Too Big … To Succeed!
“An essential aspect of creativity is not being afraid to fail.” Edwin Land
At this time of year we are bombarded by images of Mother Nature at her most traumatic and beautiful moments. Blizzards and ice storms mixed with bucolic and tranquil winterscapes. One of the more iconic seasonal images is of a youngster so bundled up against the elements by overprotective parents that he or she can barely move – so bundled that frolicking in the snow and enjoying the elements is out of the question. This image keeps coming to mind when following the national and international efforts to “protect” the public from failed financial institutions, including insurance companies.
As 2014 rolls into 2015, there is a marked increase in alarms and warnings about preparations for the impending Solvency II capital regime scheduled to go into effect next year. Stress tests are being performed and predictions abound about the readiness for a new, stricter regulatory and capital regime. Regulatory officials in other jurisdictions scramble to ensure that their regimes are “substantially equivalent” jurisdictions so that their domestic companies can continue to operate in Solvency II jurisdictions.
Likewise, the International Association of Insurance Supervisors (IAIS) continues its steady march toward a consolidated risk-based insurance capital standard (ICS) for global systematically important insurers (G-SIIs) and internationally active insurance groups (IAIGs). And in the US, the Financial Stability Oversight Council (FSOC), whose voting members include only one with any insurance background, has now designated four entities as strategically important financial institutions (SIFIs) subject to enhanced oversight and capital standards by the Federal Reserve. (For a background of these and other insurance regulatory initializations and acronyms, see my Insight column, “Alphabet Soup” in the August 18, 2014 issue of IA.)
Steve Hearn, deputy chief of Willis and chairman of the London Market Group, commenting on the Group’s study, succinctly summarized the current push by regulators by noting that the Prudential Regulatory Authority in the UK “is attempting to use the introduction of Solvency II to drive to a zero failure regime, with firms forced to significantly overcapitalize.” By attempting to eliminate any foreseeable possibility of failure, regulators are removing any semblance of traditional risk sharing at reasonable costs, and stifling any element of innovation or product development.
Another side effect of this capital oriented regime is the likelihood of a significant increase in merger and acquisition activity among insurer groups as mid-sized companies seek to lessen the cost and bur- den of increasing capital requirements that only the biggies can meet. The irony is that as regulators push for more stringent capital requirements encouraging larger and larger companies, these larger and larger companies risk being determined to be “too big to fail,” requiring even more capital and oversight.
The industry has made some efforts to push back against these developments. Most notable is Met Life’s recent lawsuit against its designation as a strategically important financial institution by the FSOC, arguing that the designation will have an adverse effect on Met Life’s ability to compete in the marketplace. In addition, as a result of industry pressure, this past December Congress passed (yes, that Congress!) and President Obama signed legislation making it clear that the Federal Reserve is not required to apply bank- based risk and leverage capital requirements on insurance companies subject to its oversight (i.e., strategically important financial institutions). The international push for greater financial control over insurers in the name of security, however, has hardly been slowed by these efforts.

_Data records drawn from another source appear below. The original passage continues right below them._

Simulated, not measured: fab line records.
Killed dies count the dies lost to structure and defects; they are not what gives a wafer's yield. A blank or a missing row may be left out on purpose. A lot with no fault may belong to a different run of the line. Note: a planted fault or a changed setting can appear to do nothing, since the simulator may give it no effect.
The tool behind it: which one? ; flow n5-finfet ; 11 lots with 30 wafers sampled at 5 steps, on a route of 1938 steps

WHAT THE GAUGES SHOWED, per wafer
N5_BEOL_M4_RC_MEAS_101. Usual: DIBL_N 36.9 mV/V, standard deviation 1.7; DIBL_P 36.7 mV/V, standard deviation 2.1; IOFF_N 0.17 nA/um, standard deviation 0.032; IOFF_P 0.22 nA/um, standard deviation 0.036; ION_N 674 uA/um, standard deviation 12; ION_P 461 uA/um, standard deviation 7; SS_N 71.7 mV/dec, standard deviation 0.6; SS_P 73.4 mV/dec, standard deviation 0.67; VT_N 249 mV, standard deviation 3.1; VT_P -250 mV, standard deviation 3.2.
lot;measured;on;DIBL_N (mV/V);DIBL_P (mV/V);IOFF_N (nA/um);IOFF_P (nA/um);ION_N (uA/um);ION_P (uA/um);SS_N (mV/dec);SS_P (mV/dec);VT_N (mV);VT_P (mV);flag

While companies are being increasingly overprotected against the elements, the real victims are innovative and competitive products for customers. Rather than being “too big to fail,” companies are becoming “too big to succeed”!
Meanwhile, many in the industry continue to be obsessed with the issue of State v. Federal regulation of the business of insurance. Take, for instance, the reaction of many to the Federal Insurance Office (FIO) report on reinsurance issued in December. The report is a comprehensive summary of the reinsurance business, including sections on the history, purpose and importance, and regulation of reinsurance, and on global reinsurance markets. It is seemingly nothing more than its title suggests it to be: an examination of “the breadth and scope of the global reinsurance market and the critical role such market plays in supporting insurance in the United States.” It is a well-written and well-documented presentation with substantial cites to industry and NAIC studies and materials leading to the inevitable observation that: “The strength and viability of both the insurance and reinsurance sectors are vitally important to the United States, which is the largest single- country insurance market in the world.”
However, even though the report makes no specific recommendations, critics point to one statement in the conclusion of the report that “proves” that the FIO’s intent is much more insidious. The statement raising the hackles of many is: “In light of the importance of the global reinsurance market to U.S. insurers, and for other reasons described in this Report, Treasury and USTR [Office of the US Trade Representative] are considering a covered agreement with respect to collateral requirements for reinsurers.”
Sound the alarm and circle the wagons!! The Feds are about to preempt state reinsurance laws and regulations! Once they start with the patchwork of state col- lateral rules, it is only a matter of time before they take over full oversight over reinsurance as well as insurance.
The most amazing aspect of this media attention to this one small piece of the report is the lack of any discussion whatsoever of some of its key undeniable factual observations. For instance, why isn’t there more concern over the report’s high- lighting of the fact that the share of premiums ceded by U.S. insurers to U.S.- based reinsurers declined from 61 percent in 1997 to only 38 percent in 2013? Or that reinsurers owned by groups headquartered or domiciled outside the U.S. accounted for approximately 92 percent of reinsurance premiums ceded by U.S.-based insurers in 2013? Or that other than U.S. subsidiaries of offshore companies, no new U.S.-domiciled reinsurers have been formed in over two decades? Why isn’t the disappearance of the reinsurance business in the U.S. the headline rather than the possible Federal proposal of uniform nationwide collateral requirements?
The State v. Federal ship sailed long ago. The Feds have what they want – control over financial requirements – and are happy to leave the day-to-day regulatory issues to the states. Let’s move on and deal with the real issue: how to save the U.S. reinsurance industry from extinction.